Blackstone is to pay $16.79 in cash per share of Dream Global, for a total purchase price of $3.3-billion – an 18.5-per-cent premium to Friday’s closing value. After accounting for Dream Global’s debt, the deal is worth $6.2-billion.

Based in Toronto and run by Jane Gavan, one of Mr. Cooper’s long-time business partners, Dream Global has been publicly traded since 2011. The real estate trust, formerly known as Dundee International REIT, started out by acquiring properties leased to Deutsche Post, Germany’s post office, and over time grew to focus on properties primarily based in Germany and the Netherlands.

By acquiring Dream Global, Blackstone is adding exposure to European real estate, which is an attractive asset class in a world where trillions of dollars worth of debt now pays negative yields.

The deal also signals Blackstone’s growing interest in Canadian REITs. In early 2018, the American company acquired Pure Industrial REIT, which owned industrial properties across Canada and select U.S. markets and whose tenants included IKEA Distribution Services and Fedex, for an equity value worth $2.5-billion.

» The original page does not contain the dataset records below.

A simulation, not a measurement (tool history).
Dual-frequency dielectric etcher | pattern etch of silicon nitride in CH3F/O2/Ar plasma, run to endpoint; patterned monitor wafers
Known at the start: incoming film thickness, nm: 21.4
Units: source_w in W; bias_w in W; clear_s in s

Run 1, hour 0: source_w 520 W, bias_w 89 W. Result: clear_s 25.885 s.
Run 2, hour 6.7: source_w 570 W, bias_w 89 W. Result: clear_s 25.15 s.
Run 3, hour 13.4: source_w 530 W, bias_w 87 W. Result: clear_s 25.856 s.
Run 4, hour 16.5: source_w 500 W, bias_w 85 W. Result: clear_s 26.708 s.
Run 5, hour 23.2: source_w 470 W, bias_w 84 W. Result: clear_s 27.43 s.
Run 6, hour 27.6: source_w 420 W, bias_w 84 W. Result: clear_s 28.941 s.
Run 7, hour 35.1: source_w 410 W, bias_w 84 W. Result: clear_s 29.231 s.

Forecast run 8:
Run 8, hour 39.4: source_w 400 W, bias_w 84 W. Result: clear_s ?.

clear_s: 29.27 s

Dream Global’s acquisition is a significant milestone for Mr. Cooper. He is best known for running Dream Office REIT and made a splash domestically in 2012 by acquiring Scotia Plaza in the heart of downtown Toronto for $1.3-billion.

Coming out of the 2008-2009 global financial crisis, he also created two other REITs – Dream Global and Dream Industrial REIT – with each offering exposure to a different area of real estate. Until 2013, his portfolio performed well, as did most Canadian REITs, because retail investors sought out investments that paid substantial yields, often around 6 per cent annually, while interest rates tumbled.

Yet broad demand for REITs softened in 2013 amid fears that interest rates would start rising. A year later, Dream Office was hit hard because of its exposure to Calgary office properties when the oil and gas market turned.

Lately, however, the REIT sector has rebounded because interest rates are falling again globally, and that has helped to boost values in the Dream family of REITs. Mr. Cooper has also successfully repositioned Dream Office by focusing on the downtown Toronto market.

Blackstone is acquiring Dream Global at a time when market strategists are predicting a return to the era of “lower for longer” − meaning interest rates are expected to remain lower for even longer periods of time. Given these market dynamics, commercial real estate has the potential to thrive for much longer.

As part of the transaction, Blackstone is paying $395-million directly to Dream Asset Management, which is run by Dream Unlimited, another one of Mr. Cooper’s publicly traded companies. Mr. Cooper has a 36-per-cent stake in Dream Unlimited, according to Refinitiv.